Managers with a higher-purpose perspective accept that work can be unappealing but see that an authentic higher purpose can change how people view their work and lead to an organization in which the workforce is highly engaged and willingly exceeds expectations.

The research on engagement shows that compensation is a contributor to engagement, but it is not the most important contributor. The most important contributor is the quality of leadership and the creation of a positive culture.56 In an organization of high engagement, people have a sense of clarity and control. Leaders provide clear expectations and the necessary technical resources to support what needs to be done. Leaders also recognize and respond to individual needs. They also do one other thing. They attend to the need for meaning, purpose, learning, and development. They connect their people to a meaningful future and help them see opportunities for growth within their current jobs and in future jobs inside and outside the organization. The paradoxical, empirical fact is that leaders who accelerate the learning, growth, and development of their people have the highest retention rates.57 Their people are learning and growing and willingly contributing to the common good.

Zingerman’s

Zingerman’s is a company, started in 1982 by Paul Saginaw and Ari Weinzweig, that has a collection of restaurants and food-related organizations in and around Ann Arbor, Michigan. The company is one of the local treasures, legendary for great food and great service. Many consider it one of the top 25 food markets in the world. It is often mentioned as an example of a purpose-driven, positive organization. We interviewed co-owner and cofounder Ari Weinzweig and asked him what the higher purpose of Zingerman’s was. He shared the company’s mission statement:

We share the Zingerman’s experience

Selling food that makes you happy

Giving service that makes you smile

In passionate pursuit of our mission

Showing Love and care in all our actions

To enrich as many lives as we possibly can.

Note that the highest purpose is to show Love, with a capital L, and enrich as many lives as possible. Ari told us he wanted to train each of his employees to be a future entrepreneur. He did not expect all the employees to be lifetime employees. Someday they would leave, and when they did, he hoped that they would have developed the capabilities to start their own businesses, even if they were not restaurant-related businesses.

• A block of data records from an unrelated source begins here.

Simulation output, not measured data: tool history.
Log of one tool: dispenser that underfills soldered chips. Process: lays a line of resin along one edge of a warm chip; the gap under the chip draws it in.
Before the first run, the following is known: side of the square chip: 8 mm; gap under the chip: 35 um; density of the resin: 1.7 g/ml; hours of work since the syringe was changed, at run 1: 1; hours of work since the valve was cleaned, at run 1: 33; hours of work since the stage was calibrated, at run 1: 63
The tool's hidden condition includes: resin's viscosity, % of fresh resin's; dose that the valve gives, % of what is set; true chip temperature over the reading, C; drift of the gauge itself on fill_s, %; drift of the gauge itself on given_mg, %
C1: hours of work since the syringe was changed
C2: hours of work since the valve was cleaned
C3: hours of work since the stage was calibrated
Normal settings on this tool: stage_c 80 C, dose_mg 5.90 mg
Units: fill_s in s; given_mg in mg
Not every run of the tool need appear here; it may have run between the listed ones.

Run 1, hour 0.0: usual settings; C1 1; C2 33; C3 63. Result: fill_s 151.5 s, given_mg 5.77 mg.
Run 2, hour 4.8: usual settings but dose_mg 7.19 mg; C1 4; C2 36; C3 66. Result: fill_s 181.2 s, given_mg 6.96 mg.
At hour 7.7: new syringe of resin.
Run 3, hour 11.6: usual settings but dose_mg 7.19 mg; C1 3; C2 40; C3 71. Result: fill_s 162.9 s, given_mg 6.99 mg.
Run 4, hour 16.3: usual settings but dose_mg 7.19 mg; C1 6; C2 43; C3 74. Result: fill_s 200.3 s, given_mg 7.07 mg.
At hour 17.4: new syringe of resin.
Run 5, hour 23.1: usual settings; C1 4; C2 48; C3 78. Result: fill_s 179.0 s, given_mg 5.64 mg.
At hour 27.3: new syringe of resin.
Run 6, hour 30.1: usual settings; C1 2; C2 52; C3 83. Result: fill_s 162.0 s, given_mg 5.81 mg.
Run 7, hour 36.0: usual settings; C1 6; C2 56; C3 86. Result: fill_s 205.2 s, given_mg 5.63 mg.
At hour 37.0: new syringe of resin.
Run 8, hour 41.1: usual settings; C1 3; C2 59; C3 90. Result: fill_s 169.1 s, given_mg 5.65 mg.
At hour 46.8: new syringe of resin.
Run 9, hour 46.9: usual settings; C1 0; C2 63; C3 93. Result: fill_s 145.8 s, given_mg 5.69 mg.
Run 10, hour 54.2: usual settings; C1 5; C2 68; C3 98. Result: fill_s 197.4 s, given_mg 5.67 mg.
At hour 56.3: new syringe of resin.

We were intrigued by this unusual commitment to learning and growth. How did Zingerman’s integrate its higher purpose into its business operations? Ari said that one of the things the company does consistently is to emphasize the positives and develop in each of its employees a very proactive and growth-oriented outlook on life. Cultivating positivity in employees serves the higher purpose of delighting customers, and the delight of customers loops back to the employees.

Ari spoke of numerous unusual management practices that build trust, promote growth, and facilitate collaboration. For example, the company practices open-book finance: The company opens its books to trainees and teaches them how to run Zingerman’s. The employees have to make all the decisions that Ari and other senior executives make routinely—procurement, menu determination, pricing, hiring, and so on. The training program serves two important purposes: First, it teaches employees how to run the business and prepares them to become entrepreneurs. Second, it engenders trust and collaboration.

When asked why he engages in this and so many other unusual practices, Ari answered, “Let me explain to you how many companies are run, and you’ll understand why we don’t behave like that. Imagine that you have a football team and you have 11 players on offense, each very skilled in playing his position. But while 6 of the players are individually skilled, they don’t really understand the larger game. So you might have a wide receiver with great hands and speed but who catches a pass and then hands the ball over to the defensive back—an intentional fumble—because he wants to be a “nice guy” who wants to “share.” And you might have 4 players who are individually skilled and know the game but could not care less about the outcome. So you are left with one player—say the quarterback—who is individually skilled, knows the game, and actually cares about winning. Now, no one in his right mind would ever field a football team like that, right? But that’s how many companies are run. We don’t do that here.”

Ari and Paul clearly march to a different drummer. In 2006 Zingerman’s produced a vision written from the perspective of the company in 2020. In it we find many statements regarding learning and growth. Here is a small sample:

image   We feel to express ourselves and tap into our deepest creative potential. We believe in what we are doing and integrate our sense of purpose into who we are.

image   We must be profitable in order to survive but our primary purpose is to contribute to a better life for everyone we touch. We do this by providing meaningful work, dignified employment, beneficial goods and services, and relationships of trust and caring that are at the foundations of a healthy community.

image   Everyone who comes in contact with our organization—employees, customers, and suppliers, people asking for donations, journalists and reporters, public officials—leaves with the perception that we exist in order to be of service.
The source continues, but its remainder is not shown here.